"""Pure-Python inspect helpers, decoupled from the CLI infrastructure.

This module hosts the helpers the inspect tool uses — both the CLI
(``pyrxd glyph inspect ...``) and the browser-hosted inspect tool
(``docs/inspect_static/inspect/``). Keeping them here, separate from
``pyrxd.cli.glyph_cmds``, means callers can import the inspect surface
without dragging in the rest of the CLI's import graph (``click``,
``HdWallet``, signing, network clients, etc.).

Why this exists:

The CLI module ``glyph_cmds.py`` imports ``HdWallet`` (signing →
``coincurve``), the ElectrumX client (→ ``websockets``), and ``aiohttp``
at module top level. A caller doing ``from pyrxd.glyph import inspect``
would, before this split, transitively pull in all of those — none of
which the inspect helpers actually need. Under Pyodide this manifests
as ``micropip.install`` trying to fetch ``coincurve`` (no pure-Python
wheel exists) and failing the page boot.

The split keeps the helpers pure: the only deps they reach for are
``pyrxd.glyph.types`` / ``script`` / ``dmint`` / ``inspector`` /
``payload`` (all clean), ``pyrxd.transaction.transaction`` (clean), and
``pyrxd.hash`` (clean since the OpenSSL-3 / RIPEMD160 fix).

Errors:

The helpers raise ``ValidationError`` (from ``pyrxd.security.errors``)
on bad input. The CLI wraps these as ``UserError`` at the boundary so
the user sees the existing CLI-formatted message with ``cause`` /
``fix`` lines. The browser tool's glue catches them and translates to
its structured-dict response.
"""

from __future__ import annotations

import unicodedata

from ..hash import hash256
from ..security.errors import ValidationError
from ..security.types import Txid
from ..transaction.transaction import Transaction

# --- Length / shape constants ----------------------------------------------
#
# These mirror the values the CLI used previously (verbatim — the wire
# behaviour is unchanged across the move). The CLI re-imports them from
# here so a single change updates both surfaces.
_TXID_HEX_LEN = 64
_CONTRACT_HEX_LEN = 72
# The minimum script we'd reasonably classify is plain P2PKH (25 bytes / 50 hex).
_MIN_SCRIPT_HEX_LEN = 50
# Cap accidental "paste a whole tx" before running every classifier on it.
_MAX_SCRIPT_HEX_LEN = 20_000

# --- Network-fetch (--fetch) safety bounds ---------------------------------
# Radiant policy max for a tx is 4 MB. Anything larger is consensus-invalid
# and either a buggy server or an attacker probing for a parser-DoS.
_MAX_RAW_TX_BYTES = 4_000_000
# Per-tx structural caps. A real Radiant tx today has a few inputs/outputs;
# 100k is generous head-room and bounds total classification work.
_MAX_INPUT_COUNT = 100_000
_MAX_OUTPUT_COUNT = 100_000
# Per-string display cap in human mode for any user-controllable CBOR field.
# JSON mode preserves the full string (still ASCII-safe via ensure_ascii).
_HUMAN_STRING_CAP = 200


# Unicode general categories that must NOT reach a terminal: control (Cc),
# format (Cf — includes BOM, bidi-overrides, ZWJ/ZWNJ, tag chars), unassigned
# (Cn), private-use (Co), line/paragraph separators (Zl/Zp), and combining
# marks (Mn/Me — overlay glyphs onto the previous char). This subsumes the
# explicit bidi-override / BOM allow-list the previous version maintained.
_UNICODE_STRIP_CATEGORIES = frozenset({"Cc", "Cf", "Cn", "Co", "Zl", "Zp", "Mn", "Me"})

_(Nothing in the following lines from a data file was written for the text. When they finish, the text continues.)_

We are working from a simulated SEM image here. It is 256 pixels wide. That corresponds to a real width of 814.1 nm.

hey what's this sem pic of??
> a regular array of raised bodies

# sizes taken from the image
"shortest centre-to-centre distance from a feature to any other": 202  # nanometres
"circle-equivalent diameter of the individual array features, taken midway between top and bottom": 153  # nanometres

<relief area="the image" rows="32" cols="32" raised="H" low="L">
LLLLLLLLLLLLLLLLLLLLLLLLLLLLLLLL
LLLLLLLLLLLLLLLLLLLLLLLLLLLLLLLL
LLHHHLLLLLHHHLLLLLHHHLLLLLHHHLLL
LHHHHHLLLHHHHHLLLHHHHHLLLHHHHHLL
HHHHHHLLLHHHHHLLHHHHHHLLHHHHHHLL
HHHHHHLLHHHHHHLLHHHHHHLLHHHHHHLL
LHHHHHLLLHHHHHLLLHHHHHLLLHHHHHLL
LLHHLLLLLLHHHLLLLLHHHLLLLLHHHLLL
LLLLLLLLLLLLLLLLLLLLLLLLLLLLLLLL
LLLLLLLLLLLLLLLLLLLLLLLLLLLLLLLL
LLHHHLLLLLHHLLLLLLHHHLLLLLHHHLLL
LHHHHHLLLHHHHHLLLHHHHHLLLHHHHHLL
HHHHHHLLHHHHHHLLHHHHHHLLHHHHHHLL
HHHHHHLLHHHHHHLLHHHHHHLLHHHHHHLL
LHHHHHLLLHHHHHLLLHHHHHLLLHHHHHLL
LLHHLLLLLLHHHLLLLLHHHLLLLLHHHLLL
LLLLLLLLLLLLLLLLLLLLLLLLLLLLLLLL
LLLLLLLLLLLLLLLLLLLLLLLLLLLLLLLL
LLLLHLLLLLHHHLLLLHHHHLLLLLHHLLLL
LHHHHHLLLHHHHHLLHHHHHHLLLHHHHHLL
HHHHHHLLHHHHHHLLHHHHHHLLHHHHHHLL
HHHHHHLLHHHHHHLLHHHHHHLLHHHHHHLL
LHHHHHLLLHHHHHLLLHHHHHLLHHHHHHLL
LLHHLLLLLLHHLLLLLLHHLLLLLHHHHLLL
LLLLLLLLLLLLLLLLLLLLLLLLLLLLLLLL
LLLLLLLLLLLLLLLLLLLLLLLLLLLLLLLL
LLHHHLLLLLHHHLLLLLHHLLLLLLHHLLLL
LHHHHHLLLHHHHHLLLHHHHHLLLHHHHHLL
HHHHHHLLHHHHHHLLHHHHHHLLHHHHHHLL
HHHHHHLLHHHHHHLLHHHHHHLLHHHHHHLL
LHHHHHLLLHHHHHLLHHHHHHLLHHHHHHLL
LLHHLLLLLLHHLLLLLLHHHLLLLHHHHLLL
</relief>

def _sanitize_display_string(s: str) -> str:
    """Strip control + invisible + combining codepoints from a string before printing.

    Defense against terminal-injection / homoglyph / bidi-override attacks via
    CBOR-sourced fields (token name, description, ticker, attrs.*, creator.pubkey,
    etc.). A hostile token deployer can embed ANSI CSI escapes, zero-width joiners,
    bidi-override codepoints, tag chars, or combining marks in their metadata; an
    inspect of the deploy tx would otherwise pass them straight to the user's
    terminal — the deployer's name could appear to flip directionality, hide
    chars, or imitate adjacent fields.

    Strips any character whose Unicode general category is one of:

        Cc — ASCII / C1 control (includes \\x1b ANSI ESC, \\x07 BEL)
        Cf — format chars (BOM, bidi overrides, ZWJ/ZWNJ, tag chars, …)
        Cn — unassigned codepoints
        Co — private-use area
        Zl, Zp — line / paragraph separators (\\u2028, \\u2029)
        Mn, Me — combining marks (overlay onto previous char)

    Replaces each stripped char with a literal "?" so the user sees that
    something was filtered.

    Non-`str` input is returned unchanged (defensive — the type signature
    forbids it but the type system doesn't enforce that at runtime).
    """
    if not isinstance(s, str):
        return s
    out: list[str] = []
    for ch in s:
        if unicodedata.category(ch) in _UNICODE_STRIP_CATEGORIES:
            out.append("?")
        else:
            out.append(ch)
    return "".join(out)


def _truncate_for_human(s: str, cap: int = _HUMAN_STRING_CAP) -> str:
    """Truncate a sanitized string for human-mode display."""
    if len(s) <= cap:
        return s
    return s[: cap - 1] + "…"


def _classify_input(s: str) -> tuple[str, str]:
    """Dispatch on input shape. Returns (form, normalised_value).

    form ∈ {"txid", "contract", "outpoint", "script"}.

    Auto-detect rules (unambiguous by length / content):
      * 64 hex → txid
      * 72 hex → contract
      * contains ":" → outpoint (validated downstream)
      * 50–20_000 even-length hex → script

    A bare 64-hex string is always treated as a txid even though it could
    structurally also be a 32-byte payload-hash push prefix; the txid form
    is the only one users hit in practice from a block explorer.

    Leading/trailing whitespace is stripped here (ergonomics — users paste
    from explorers and shells often add a newline). This is BEFORE the
    downstream ``Txid`` newtype's regex check, but ``Txid`` rejects any
    embedded whitespace so the strip is safe. If a future change loosened
    ``Txid`` to accept internal whitespace this would silently propagate;
    keep the validators tight.
    """
    s = s.strip()
    if not s:
        raise ValidationError("inspect input is empty")
    if ":" in s:
        return ("outpoint", s)
    lowered = s.lower()
    if len(lowered) == _TXID_HEX_LEN and all(c in "0123456789abcdef" for c in lowered):
        return ("txid", lowered)
    if len(lowered) == _CONTRACT_HEX_LEN and all(c in "0123456789abcdef" for c in lowered):
        return ("contract", lowered)
    if (
        _MIN_SCRIPT_HEX_LEN <= len(lowered) <= _MAX_SCRIPT_HEX_LEN
        and len(lowered) % 2 == 0
        and all(c in "0123456789abcdef" for c in lowered)
    ):
        return ("script", lowered)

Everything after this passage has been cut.